Offer opens his argument by examining the causes of Germany’s defeat in the First World War. He argues that although the German populace avoided outright starvation, the severe hunger imposed by the British naval blockade of German ports “played a critical role in German collapse.”

From this premise, Offer turns to a consideration of the blockade strategy: where it came from, and why it was effective. This examination takes him back to 1846, the year the British government repealed the Corn Laws, allowing foreign competitors to compete with British farmers on the British market. Because British agriculture proved unable to compete, Britain’s food supply increasingly had to be imported from overseas. By 1900, 80 percent of all bread grain was imported, and by the end of the harvest season, domestic supplies amounted to as little as seven weeks’ worth of bread.

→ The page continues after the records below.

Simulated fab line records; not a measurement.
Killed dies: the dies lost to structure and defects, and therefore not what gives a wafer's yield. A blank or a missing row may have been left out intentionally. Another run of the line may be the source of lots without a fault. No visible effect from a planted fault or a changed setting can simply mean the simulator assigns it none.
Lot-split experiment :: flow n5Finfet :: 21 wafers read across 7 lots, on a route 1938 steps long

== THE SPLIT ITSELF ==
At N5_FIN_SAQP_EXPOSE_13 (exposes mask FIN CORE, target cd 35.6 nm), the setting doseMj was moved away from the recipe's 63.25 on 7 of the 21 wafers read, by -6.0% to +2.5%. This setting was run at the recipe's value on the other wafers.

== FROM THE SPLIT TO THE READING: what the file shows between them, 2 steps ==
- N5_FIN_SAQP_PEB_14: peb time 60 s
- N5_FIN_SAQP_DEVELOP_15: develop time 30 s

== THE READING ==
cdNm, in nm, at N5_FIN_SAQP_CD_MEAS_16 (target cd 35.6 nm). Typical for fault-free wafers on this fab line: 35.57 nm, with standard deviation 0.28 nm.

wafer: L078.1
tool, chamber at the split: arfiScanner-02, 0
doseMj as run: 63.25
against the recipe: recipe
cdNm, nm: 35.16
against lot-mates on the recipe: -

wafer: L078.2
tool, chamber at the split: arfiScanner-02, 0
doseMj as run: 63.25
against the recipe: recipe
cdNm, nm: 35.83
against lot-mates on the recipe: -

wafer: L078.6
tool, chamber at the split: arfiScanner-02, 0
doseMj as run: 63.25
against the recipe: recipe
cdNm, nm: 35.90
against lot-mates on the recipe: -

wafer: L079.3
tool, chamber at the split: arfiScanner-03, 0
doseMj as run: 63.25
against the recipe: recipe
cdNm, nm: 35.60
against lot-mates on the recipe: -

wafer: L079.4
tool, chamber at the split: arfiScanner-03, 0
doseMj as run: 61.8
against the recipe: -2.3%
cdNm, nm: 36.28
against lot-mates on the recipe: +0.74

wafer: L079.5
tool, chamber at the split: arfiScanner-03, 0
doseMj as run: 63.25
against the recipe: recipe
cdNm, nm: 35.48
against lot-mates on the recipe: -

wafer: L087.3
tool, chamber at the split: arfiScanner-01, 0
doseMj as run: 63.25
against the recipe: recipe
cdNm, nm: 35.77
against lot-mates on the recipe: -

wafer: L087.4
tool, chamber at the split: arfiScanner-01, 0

The British government soon realized that in the event of war, the country’s dependence on imported food would be a serious vulnerability, as enemy forces could starve the British people by blockading British ports or targeting grain ships. As a result, control of the seas became an increasingly higher priority. Offer argues that, in effect, the Royal Navy took the place of the tariff rates abolished by the repeal of the Corn Laws. Instead of the tariffs ensuring that British farmers could supply enough food for the British populace, a strong Navy guaranteed that no one could prevent the importation of food from abroad.

Offer points out that while economic specialization increased Britain’s productivity and prosperity, it also led directly to the country’s need for a powerful, war-ready military. In other words, international free trade entailed an arms race, or as Offer puts it: “the adjustment to economic specialization was the root cause of the war.” Against the orthodox economic view that closer economic links between Britain and Germany might have prevented the War, Offer argues that it was precisely the specialization of these countries’ economies and their growing dependence on the global economy, which made the War inevitable.

From the British situation, Offer turns to the German economy, finding that the same scenario was playing out there. As the German government pushed hard to accelerate the process of industrialization, urbanizing the labor force, more of Germany’s food had to be imported, primarily from Eastern Europe. As a result, Germany needed a stronger navy—like the British, to prevent blockades in case of war—and stronger land forces to ensure continued control over the food supplies to the east (a similar dynamic obtained in Britain with the need to control the colonial territories).



Both the British and German authorities continued to worry that food supply would be their weak spot in the event of a war breaking out. This anxiety was compounded by the rise of working-class socialist movements, which caused the ruling classes to fear that they would be unable to command the loyalty of their citizens if food began to run out. Either workers would be too hungry to fight and force a capitulation (which is exactly what happened in Germany, at the end of the War), or they would topple their rulers altogether through violent revolution (which is what happened in Russia). From this point on, Britain and Germany were locked into a naval arms race: whichever side had the stronger navy would have an unassailable advantage in war. The outbreak of war had become inevitable.

Offer finds further evidence for his theory in an examination of Britain’s strategic planning ahead of the First World War. He points out that British plans focused heavily on disrupting Germany’s food supply: by blockading German, Dutch and Belgian ports, or even by invading northern Germany by land to disrupt the supply chain there.

Interwoven with this argument is a consideration of another way the increasingly globalized economy fed into preparations for War. Because British citizens were able to seek opportunities in colonial territories such as Canada, Australia, and South Africa, social tensions were easily defused at home. Meanwhile, in the U.S., Canada, Australia, and New Zealand, opposition to Asian migration steadily role. The turn towards economic specialization in these countries produced a backlash against Asian immigrants, due to fear that native workers would be unable to compete with cheap foreign labor.



The First World War: An Agrarian Interpretation helped to establish its author as “one of the most inventive historians writing in English on the Edwardian period” (Social History).